The all-Ethernet data center took a step forward this week with Xsigo's introduction of its Ethernet-based IOV solution at VMworld. Xsigo is hardly the first vendor to introduce I/O Virtualization solutions based on Ethernet, which have been advocated for sometime by Aprius, Virtensys and Next I/O. Xsigo is the first vendor, however, to use the existing Ethernet adapter within the server to connect with the external card cage that houses the I/O adapter. Other solutions require replacing the adapter with a proprietary host bus adapter.

By not replacing the card within the server, Xsigo claims to dramatically reduce the time and complexity needed to enter into IOV. Data center managers need to simply plug-in the server to Xsigo's external chassis, load Xsigo's proprietary drivers and then enable IOV as needed. Xsigo contends that with competing solutions, data center managers would need to schedule server downtime, shut down server, remove cabling, de-rack the server, remove existing I/O and install new card and then re-rack server, install cabling, bring server up, load drivers, re-map I/O resources and bring applications back up.

"Be reasonable here," says Craig Thompson, vice president of marketing at Aprius "any virtual I/O infrastructure requires some modification of the environment; you're eliminating cards from servers as part of the move to pooling I/O, so you can't realize the efficiencies of virtual I/O in installed servers without touching some aspect of the server I/O."

In fact, the Xsigo approach may not necessarily require cards to be eliminated from servers; Xsigo just requires expensive, proprietary I/O  modules in the external card cage. But giving up on that simplicity of deployment also comes at a high price. Xsigo wouldn't say how much the actual I/O adapters cost for its solutions, but did say the VP560 external chassis, which includes thirty-two 10GbE ports, four IO modules and up to forty uplink ports, starts at $35,000. The larger VP780 includes thirty-two 10GbE ports, up to fifteen IO modules and up to 150 uplink ports starting at $45,000. By contrast Aprius uses existing PCI cards.

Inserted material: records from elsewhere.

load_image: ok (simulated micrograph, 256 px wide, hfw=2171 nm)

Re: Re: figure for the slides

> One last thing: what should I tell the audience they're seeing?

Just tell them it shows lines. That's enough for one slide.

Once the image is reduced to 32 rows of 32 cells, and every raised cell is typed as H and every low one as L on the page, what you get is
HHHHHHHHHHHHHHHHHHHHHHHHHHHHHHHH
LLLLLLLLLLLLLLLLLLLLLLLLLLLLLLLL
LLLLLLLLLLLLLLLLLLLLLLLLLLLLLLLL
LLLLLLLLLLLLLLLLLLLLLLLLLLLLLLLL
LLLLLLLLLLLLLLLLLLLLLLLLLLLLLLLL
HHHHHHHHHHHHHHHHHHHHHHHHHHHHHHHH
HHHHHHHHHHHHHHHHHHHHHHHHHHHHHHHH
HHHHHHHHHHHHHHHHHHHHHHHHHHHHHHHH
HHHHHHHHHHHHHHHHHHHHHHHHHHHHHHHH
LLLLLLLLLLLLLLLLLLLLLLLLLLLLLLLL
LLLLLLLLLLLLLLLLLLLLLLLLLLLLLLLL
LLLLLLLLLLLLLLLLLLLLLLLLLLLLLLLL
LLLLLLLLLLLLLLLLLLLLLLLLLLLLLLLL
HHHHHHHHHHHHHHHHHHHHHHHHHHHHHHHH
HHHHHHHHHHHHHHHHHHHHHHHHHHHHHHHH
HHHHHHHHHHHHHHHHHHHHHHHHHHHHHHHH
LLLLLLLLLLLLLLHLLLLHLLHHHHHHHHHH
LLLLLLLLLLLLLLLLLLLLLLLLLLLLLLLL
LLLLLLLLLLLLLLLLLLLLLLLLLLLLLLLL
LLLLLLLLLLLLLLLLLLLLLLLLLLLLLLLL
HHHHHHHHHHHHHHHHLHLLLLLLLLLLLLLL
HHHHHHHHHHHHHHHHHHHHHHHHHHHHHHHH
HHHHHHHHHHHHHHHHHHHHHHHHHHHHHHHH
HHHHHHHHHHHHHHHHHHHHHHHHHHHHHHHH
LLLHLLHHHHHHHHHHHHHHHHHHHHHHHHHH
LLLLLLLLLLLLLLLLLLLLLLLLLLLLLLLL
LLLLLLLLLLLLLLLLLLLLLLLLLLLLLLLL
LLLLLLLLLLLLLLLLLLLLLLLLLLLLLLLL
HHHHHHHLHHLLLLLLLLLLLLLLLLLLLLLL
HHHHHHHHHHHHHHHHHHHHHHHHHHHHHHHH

Still Xsigo's move is important in a number of ways. Two months ago, we criticized the Dell-Xsigo  partnership for all that it wasn't yielding. We argued at the time that Infiniband, while used within storage environments, didn't reflect the reality of most data centers. The introduction of an Ethernet solution addresses that challenge for Xsigo allowing it to play in both the very high and mid-range IOV markets. For Xsigo competitors, the introduction will complicate their pitches significantly. Xsigo is no longer "the Infiniband" solution, making differentiation more difficult. Perhaps the play on this front will need to revolve around standards adoption and price, two areas where Xsigo remains weaker.